If you're happy with the rate you've been offered and it's already less than you're paying now, I'd go for the security of a fixed but everyone and their apporach to risk, redemption, etc, is different so probably worth the time and money spent with an independent financial advisor.
So my advice is...don't listen to what anyone on here says :-)
They could scrape up £20,000 deposit what is the amount they may need as first time buyers. They will not buy a cardboard /flat/ starter home so these tied deals like the apartments on the Kent/ SE river river will not be of interest.
They are both in the building game, so will probably get a older house in an area they hope is up and coming. Quite where that is I have No idea!. There girlfreinds have good steady jobs, and they have a decent work record ( well as much as you can in the building game) Any positive advice. I think they will need a little bit more which means me stumping up!
They've never defaulted on there mortgage, have a combined income of about 40k but still can't get a mortgage.
I'd make sure that someone is willing to lend your son before they go looking at places.
They were hoping to get something around the £200,000 mark each and there incomes are fine. So it looks like £40,000 a piece then on a £200,000 hovel!
Should get a nice little garden shed/garage in Bexley village for that!. Hard pressed to think of a house under £200,000 in the village, except the ones in the high street and most of those need underpinning/ new roofs etc, or will do in the next 5 years except the new build stuff. There is some ex Bexley council stuff but that goes for at least that, probably £30,0000 more, did see one next to a pub, but that is a no no.... ( pissheads excluded)
If i've understood that right then even though they've got a 75k deposit they still need a 175k mortgage. But only have an income of 40k. So they're asking for over 4 times their salary which is why they might struggle to get one. It does seem crazy though with a 75k deposit, thats over 30%.
On £40k they should be able to get 175k because they have a nice deposit in place and the bank instantly have some equity if they can't keep up repayments and it gets reposessed
I don't fully agree with him, but whilst I'm only a humble IFA and mortgage broker I would say that the base rate is highly unlikely to go up by more than 2% over the next 3 years and in 5 years time are stil unlikely to be above 5%.

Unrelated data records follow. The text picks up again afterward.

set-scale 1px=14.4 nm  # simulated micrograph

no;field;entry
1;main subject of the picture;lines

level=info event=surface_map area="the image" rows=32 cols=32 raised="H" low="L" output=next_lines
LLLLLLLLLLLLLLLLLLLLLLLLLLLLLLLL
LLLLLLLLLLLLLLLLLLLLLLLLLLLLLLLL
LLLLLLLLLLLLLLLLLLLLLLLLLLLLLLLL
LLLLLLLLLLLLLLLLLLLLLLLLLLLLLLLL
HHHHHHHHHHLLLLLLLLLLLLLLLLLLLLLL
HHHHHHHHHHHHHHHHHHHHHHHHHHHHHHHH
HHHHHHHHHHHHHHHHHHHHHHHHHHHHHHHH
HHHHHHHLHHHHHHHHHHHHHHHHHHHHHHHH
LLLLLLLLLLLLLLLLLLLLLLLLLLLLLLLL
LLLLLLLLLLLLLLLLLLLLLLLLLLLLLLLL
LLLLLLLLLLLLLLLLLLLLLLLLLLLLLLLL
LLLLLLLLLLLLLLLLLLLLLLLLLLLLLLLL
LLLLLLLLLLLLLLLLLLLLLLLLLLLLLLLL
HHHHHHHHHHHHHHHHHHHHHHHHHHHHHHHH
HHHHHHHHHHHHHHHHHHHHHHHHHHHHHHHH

Therefore be wary of fixing above 4% over the next 2 or 3 years and if you can get a tracker around base + 3 for the same period go for it.
As for 1st timers - you will need at least a 15% deposit to get a decent rate - anything less and you will be paying 6%+
Where they're moving from was there first place and had a deposit of about £30k I think and the place they bought was about 150k, which is why they can't understand why they can't get a mortgage now.
So who do we beleive?
Last time that turned out to be Northern Rock!
Now that does make it clear. Used to be at least three years audited/certified accounts and they could be pickky! .
The market does change, and seems to indulge in rent to buy/ first timers/investment/ etc......
I would have thought the first rule of thumb was can the person afford it, and as others have stated, can they get there wedge back after repossession.......
Having a solid, job ( now there is a challenge) and qualified, graduate, or professional surely counts for something., as well as working for an established company, (not two blokes and a transit, doing job and knock)
Whatever happened to that Insurance indemnity scheme, bit like GAP finance on a car, I thought that was introduced to safeguard the banks!.
Alway's felt the self employed have a rough time of it re mortgages! are they not supposed to be the cornerstone of enterprise!.......
If you have a 40% deposit (yes 40% !!) you can get the best deals going - a 10% deposit gets you zilch ! I deal mainly with doctors, probably one of the best paid, professional,recession proof sectors of the economy and they still need in excess of 10% deposit to get anything decent.
If the public only knew how much they are being shafted by banks which have been bailed out by THEM, the taxpayer, there would be riots ! Even 5 years ago before the housing market went crazy the diferential between the Bof E base rate, lenders SVR's and typical rates available with a 25% deposit would likely to be around 1-2%.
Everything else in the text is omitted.